Let me begin the 11th Cabinet Meeting.
There are many meaningful bills that have been enacted since my Administration was inaugurated. The Framework Act on Public Administration to be promulgated today is one of them. Among over 5,000 state statutes, some 4,600 pertain to public administration. Despite that fact, there has been no fundamental act that provides principles and guidelines for enforcing laws in the field of public administration. For this reason, people have had to go through considerable inconvenience. Moreover, routine regulations applied to everyday life, including those on approvals and licenses as well as fines, have been defined differently by separate laws. All of this has caused a lot of confusion on the ground and has frequently resulted in administrative litigation that wastes a lot of time and resources unnecessarily.

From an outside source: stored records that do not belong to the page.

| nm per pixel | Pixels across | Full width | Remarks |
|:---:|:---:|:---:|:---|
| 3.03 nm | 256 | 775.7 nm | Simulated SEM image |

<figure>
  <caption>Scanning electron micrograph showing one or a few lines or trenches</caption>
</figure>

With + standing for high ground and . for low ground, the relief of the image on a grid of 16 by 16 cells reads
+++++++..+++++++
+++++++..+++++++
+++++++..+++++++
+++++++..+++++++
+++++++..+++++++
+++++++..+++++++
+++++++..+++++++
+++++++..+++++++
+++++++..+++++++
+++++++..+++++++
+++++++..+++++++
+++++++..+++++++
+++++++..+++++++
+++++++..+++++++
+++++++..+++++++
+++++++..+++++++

The guiding principles regarding public administration have relied on academic theories and judicial precedents, but enactment of the Framework Act on Public Administration has codified them as definitive legal stipulations. Accordingly, the uniformity of public administration has been raised, making it possible to enforce laws consistently. By putting principles and guidelines in place for law enforcement, people will be able to understand and predict the relevant system more easily, paving the way for efficiently solving problems and improving institutions without having to occasionally revise individual acts. In particular, a legal basis has been set forth that permits civil servants to show initiative during the course of administrative duties, laying the foundation for further spreading proactive practices in public administration. It is also meaningful that a program to contest administrative decisions has been expanded to better protect the people’s rights and interests and another has been introduced to petition further reconsideration of administrative actions.
I look forward to the Framework Act on Public Administration taking our country’s law-governed public services to new heights and making significant contributions toward improving public administration for the people. Notably, the Ministry of Government Legislation has worked very hard to draw up this law. I ask the Ministry to make thorough preparations to ensure that the Act quickly takes root in the field of public administration through follow-up legislative measures, including the formulation of an enforcement decree.
Born out of the candlelight revolution, my Administration has been doing all it can to abolish corruption, irregularities and injustice and to create a transparent, fair society. Starting with rooting out long-accumulated evils among those in authority, we have been making ceaseless efforts to wipe out deep-rooted social ills affecting people’s everyday lives, for instance, by eradicating gapjil (abuse of power), reducing unfair practices and eliminating hiring irregularities. As a result, our society is obviously making headway to become fairer and more transparent, as evidenced by our country recording its highest ranking ever in the Corruption Perceptions Index this year following continued improvements every year.
However, there are still many long-pending tasks that have to be resolved. In particular, the recent alleged real estate speculation by some employees at the Korea Land and Housing Corporation is a reminder that we still have a long way to go. Regretfully, this has caused the people great concern. In particular, the incident made hard-working people feel immensely distraught and disappointed. Taking the structure of corruption in our society seriously, we will further renew our commitments and tackle it with a sense of weighty responsibility. We will by all means break the chain of real estate malfeasance that is prevalent across our society, starting with preventing irregularities by public servants. If we eradicate this time the deeply rooted corruption related to real estate – the main root of injustice in our society – it will mark a turning point for our country’s move toward a more transparent and fairer society. I ask the people to come together as well.
Meanwhile, each public entity should use this incident as an opportunity to reflect on its public responsibilities and duties and as a chance for fundamental reform. The starting point is establishing ethics in the civil service. Along with devising an institutional mechanism to prevent conflicts of interest, public institutions must, by themselves, strengthen their code of ethics and establish a stringent internal control system, including pre-incident prevention, post-incident sanctions, and supervisory and monitoring systems. I urge the Ministry of Economy and Finance and other ministries and agencies overseeing public institutions to significantly increase the weight assigned to an institution’s public service role and ethical management when conducting performance evaluations.
In addition, government employees found to have violated ethics regulations should face penalties that go beyond the normal standards. Recently, private sector companies are also increasingly bolstering ethical management. I ask agencies involved in carrying out public services to take the lead in establishing even stricter standards for civil service ethics.